Machine Learning, Visualized · Vol. XXXI

Hyperparameter
Tuning

Every model has knobs — learning rate, weight decay, layer count, dropout. Grid search probes them on a regular lattice; random search throws darts; Bayesian optimization learns where to throw next. Three different theories of how to comb a knob space.

The concept

Hyperparameter tuning is the search for the knob settings that maximize validation accuracy — a black-box optimization in a few-to-many dimensions.

Grid search: try every combination of a regular lattice. Simple; wasteful; embarrassingly parallel.

Random search: sample knob settings at random. Counter-intuitively often beats grid search — Bergstra & Bengio (2012) showed that for any "important dimension" random search has a much better chance of finding good values along it.

Bayesian optimization: build a model of the score landscape (typically a Gaussian process) and pick the next point that maximizes "expected improvement" given the model.

Why ML cares

The difference between a 90%-accuracy model and a 96% one is often hyperparameter tuning. Tuning is what separates published-paper results from production-quality ones.
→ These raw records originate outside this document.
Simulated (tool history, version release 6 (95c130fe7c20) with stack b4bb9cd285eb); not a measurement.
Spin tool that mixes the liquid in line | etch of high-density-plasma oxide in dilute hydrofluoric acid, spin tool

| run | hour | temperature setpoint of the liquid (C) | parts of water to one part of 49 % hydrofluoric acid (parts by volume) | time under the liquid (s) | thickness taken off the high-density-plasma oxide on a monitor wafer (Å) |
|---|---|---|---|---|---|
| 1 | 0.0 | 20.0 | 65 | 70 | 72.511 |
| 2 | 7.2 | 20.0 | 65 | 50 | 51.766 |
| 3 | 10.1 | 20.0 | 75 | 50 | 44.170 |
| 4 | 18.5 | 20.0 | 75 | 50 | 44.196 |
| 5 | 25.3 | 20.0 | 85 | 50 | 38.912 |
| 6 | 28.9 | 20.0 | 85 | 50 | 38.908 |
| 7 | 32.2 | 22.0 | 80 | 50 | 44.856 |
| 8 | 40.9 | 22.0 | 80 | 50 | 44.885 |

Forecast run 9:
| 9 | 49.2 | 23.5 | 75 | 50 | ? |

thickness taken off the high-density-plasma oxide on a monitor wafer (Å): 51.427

For deep learning specifically, training a model is expensive — each evaluation in this search costs hours of GPU time. Bayesian optimization (Hyperband, BOHB, Vizier) lets you find good settings with far fewer trials than grid or random — making it the default in modern AutoML systems.

Try this

Click ▷ Run search. Three panels race side-by-side on the same hidden landscape: grid spreads probes on a lattice, random scatters them, Bayesian starts random then clusters near the best regions found so far.
Watch the budget bar under each panel fill as trials are spent. The bottom plot shows "best score so far" against GPU minutes — the curve that reaches a high score with the fewest minutes wins.
Switch the Score landscape to Bumpy. Multiple peaks penalize grid (it doesn't notice the bumps) and reward Bayesian (it tracks promising regions).

Symbol gloss

trial · one full training run with one specific hyperparameter setting (e.g., learning rate = 3e-4, weight decay = 0.01).
budget · total GPU-time you can afford. Each trial draws from this pool.
θ (theta) · a vector of hyperparameters; each axis of the 2D landscape is one knob.
f(θ) · the (unknown) score of training with hyperparameters θ — the heatmap above is what you're trying to climb.
EI (expected improvement) · the heuristic Bayesian uses — for each candidate θ, estimate how much better than the current best it might be, then pick the θ that maximizes that estimate.

· Top: three panels race side-by-side on the same hidden score landscape (oxblood = high score, cream = low). Each panel's probes are dots; the encircled point is the best-so-far. The budget bar under each panel shows GPU-time consumed. Bottom: best score vs GPU minutes — the curve that climbs fastest wins.

Before this

Before automated tuning, hyperparameters were guessed by hand — practitioners reused defaults from papers and prayed. Bergstra & Bengio (2012) showed that random search beats grid search for the same budget; Bayesian methods (Spearmint, GPyOpt) added probabilistic models of the score landscape. Modern AutoML services (Vizier, Optuna) tune at scale, and SOTA results often hinge on careful tuning rather than fancier architectures.

Three strategies, side-by-side

Grid covers everything uniformly; random scatters; Bayesian uses early scattered probes to learn the landscape, then clusters its remaining budget where the score model says payoff is highest.

Bayesian intuition

After a few trials, fit a probabilistic model of the landscape — for each θ, the model gives a guess (mean) and an uncertainty (variance). Pick the next θ where (expected score) + (uncertainty bonus) is highest. So Bayesian rewards both promising and unexplored regions — that's the explore-vs-exploit tradeoff in one line.

Random > grid

Bergstra & Bengio (2012): in high-D spaces, only a few hyperparameters actually matter. Grid search wastes its budget probing every combination of irrelevant knobs; random search puts more diversity along each axis.

Hyperband & BOHB

Modern HPO combines Bayesian-style smart sampling with early stopping — kill bad trials early, give compute to promising ones. Hyperband, BOHB, and Google Vizier are standard.

Where you've seen this04 examples

Google Vizier

Google's internal HPO service tunes thousands of production models — search ranking, ad bidding, YouTube recommendations. Bayesian optimization at fleet scale.

AutoML systems

Cloud AutoML (Google, Azure, AWS) wraps HPO behind a "give me a good model" API. The orchestration is mostly hyperparameter tuning + architecture search.

Drug discovery and materials

Bayesian optimization is widely used to choose which experiments to run next in chemistry and materials science — each "trial" is a wet-lab synthesis costing thousands of dollars.

Compiler autotuning

Optimizing kernels for GPU performance (TVM, Triton, XLA) involves searching huge spaces of compilation flags. Modern compilers use Bayesian-style HPO to find good flag combinations.